Cosmic Gatherings: How Stars Get Hitched
An astronomical survey of what was supposed to be a double star system has uncovered another star lurking behind its thick veils of gas and dust. Scientists think the third star might have been gravitationally lassoed in by the other two stars as it was passing by.
Unlike our Sun, many stars in the universe have at least one stellar companion. How such multiple star systems form is still an open question, but there are two popular theories.
According to one idea, a large disk of dust, gas and other material swirls around so quickly that it breaks apart to form two or more young stars, called "protostars."
Each protostar is surrounded by its own disk that, in time, can coalesce to form individual solar systems, complete with planets, moons, comets and asteroids. According to this so-called "competitive accretion" hypothesis, stars can form in time spans as brief as 1 million years or less.
An alternative idea is that stars are born alone, by a slow accretion of gas and dust that can take 10 million years or more. According to this scenario, multiple star systems form when a star gravitationally ropes in another star as it passes by.

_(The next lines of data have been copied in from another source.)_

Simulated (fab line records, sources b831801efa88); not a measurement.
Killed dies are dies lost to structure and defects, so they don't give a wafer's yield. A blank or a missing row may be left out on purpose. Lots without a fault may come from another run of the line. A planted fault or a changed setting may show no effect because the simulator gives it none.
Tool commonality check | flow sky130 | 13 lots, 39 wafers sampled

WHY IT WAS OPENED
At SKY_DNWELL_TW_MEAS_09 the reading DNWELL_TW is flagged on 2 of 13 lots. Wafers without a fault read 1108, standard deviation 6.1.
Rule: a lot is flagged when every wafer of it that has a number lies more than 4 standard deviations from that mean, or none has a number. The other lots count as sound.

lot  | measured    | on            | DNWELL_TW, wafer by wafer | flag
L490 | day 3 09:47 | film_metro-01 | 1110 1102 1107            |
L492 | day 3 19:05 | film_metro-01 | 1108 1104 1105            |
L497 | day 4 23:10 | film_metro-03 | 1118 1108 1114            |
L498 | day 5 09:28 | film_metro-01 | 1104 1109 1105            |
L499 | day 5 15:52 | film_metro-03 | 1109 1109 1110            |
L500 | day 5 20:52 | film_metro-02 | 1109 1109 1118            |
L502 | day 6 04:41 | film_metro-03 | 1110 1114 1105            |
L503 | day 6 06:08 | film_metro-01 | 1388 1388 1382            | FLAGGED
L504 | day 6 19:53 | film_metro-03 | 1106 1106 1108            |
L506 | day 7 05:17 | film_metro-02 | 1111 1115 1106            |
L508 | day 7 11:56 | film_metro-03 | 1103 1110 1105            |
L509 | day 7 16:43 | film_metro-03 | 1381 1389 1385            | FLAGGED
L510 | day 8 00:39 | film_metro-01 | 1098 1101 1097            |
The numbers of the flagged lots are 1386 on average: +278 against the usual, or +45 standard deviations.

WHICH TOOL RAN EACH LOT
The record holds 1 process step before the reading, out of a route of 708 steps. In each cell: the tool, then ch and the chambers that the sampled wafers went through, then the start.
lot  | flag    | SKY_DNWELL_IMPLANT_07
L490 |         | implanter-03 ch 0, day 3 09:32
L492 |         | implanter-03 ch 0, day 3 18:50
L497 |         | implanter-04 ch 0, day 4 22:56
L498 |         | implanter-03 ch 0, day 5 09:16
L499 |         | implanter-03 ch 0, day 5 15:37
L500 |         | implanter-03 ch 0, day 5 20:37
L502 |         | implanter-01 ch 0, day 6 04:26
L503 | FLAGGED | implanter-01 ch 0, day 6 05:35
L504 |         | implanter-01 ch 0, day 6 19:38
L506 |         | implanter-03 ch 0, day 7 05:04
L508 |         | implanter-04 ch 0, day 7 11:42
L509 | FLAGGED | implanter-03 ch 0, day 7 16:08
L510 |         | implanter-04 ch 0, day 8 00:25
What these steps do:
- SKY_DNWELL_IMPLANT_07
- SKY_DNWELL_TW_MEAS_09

Scientists led by Jeremy Lim of the Institute of Astronomy & Astrophysics, Academia Sinica, in Taiwan, examined the protostars in L1551 IRS5, a still-forming star system located 450 light-years from Earth. Using the Very Large Array (VLA) radio telescope, the team discovered a third star that was previously hidden. The close snapshots also revealed features that support both formation theories.
"Our new study shows that the disks of the two main protostars are aligned with each other, and also are aligned with the larger, surrounding disk. In addition, their orbital motion resembles the rotation of the larger disk," Lim said. "This is a 'smoking gun' supporting the fragmentation model."
Alyssa Goodman, an astronomer at Harvard-Smithsonian Center for Astrophysics who was not involved in the study, said the findings suggest L1551 IRS5, now a relatively calm region of the sky, must have once been a much more turbulent place for two protostars to form together.
Whether a swirling disk gives birth to one star or many depends on how vigorous the interactions are between its parts. If there is a lot of mixing occurring within the disk, it is more likely to fragment and give birth to multiple stars. Goodman likens the chances of interactions between stellar material to the probability of people living in rural, suburban and urban areas coming across one another.
People living in the city are more likely to run into one another than those in the countryside. The same is true for star-forming disks, Goodman said.
"The reason [L1551 IRS5] is interesting for me is because it says that even this region that looks rural, or possibly even suburban, that something which is thought to happen only in urban regions must have happened," Goodman told SPACE.com.
The third protostar, Lim's team discovered, is aligned along a different plane than its two neighbors, suggesting it might have formed elsewhere. "The misalignment of the third protostar and its disk leaves open the possibility that it could have formed elsewhere and been captured," Lim said.
The misaligned protostar is not conclusive evidence of the capture scenario, however, since gravitational interactions with its two larger neighbors could have skewed the protostar's alignment. Lim's team is planning further studies to test the two hypotheses.
The study is detailed in the Dec. 10 issue of Astrophysical Journal.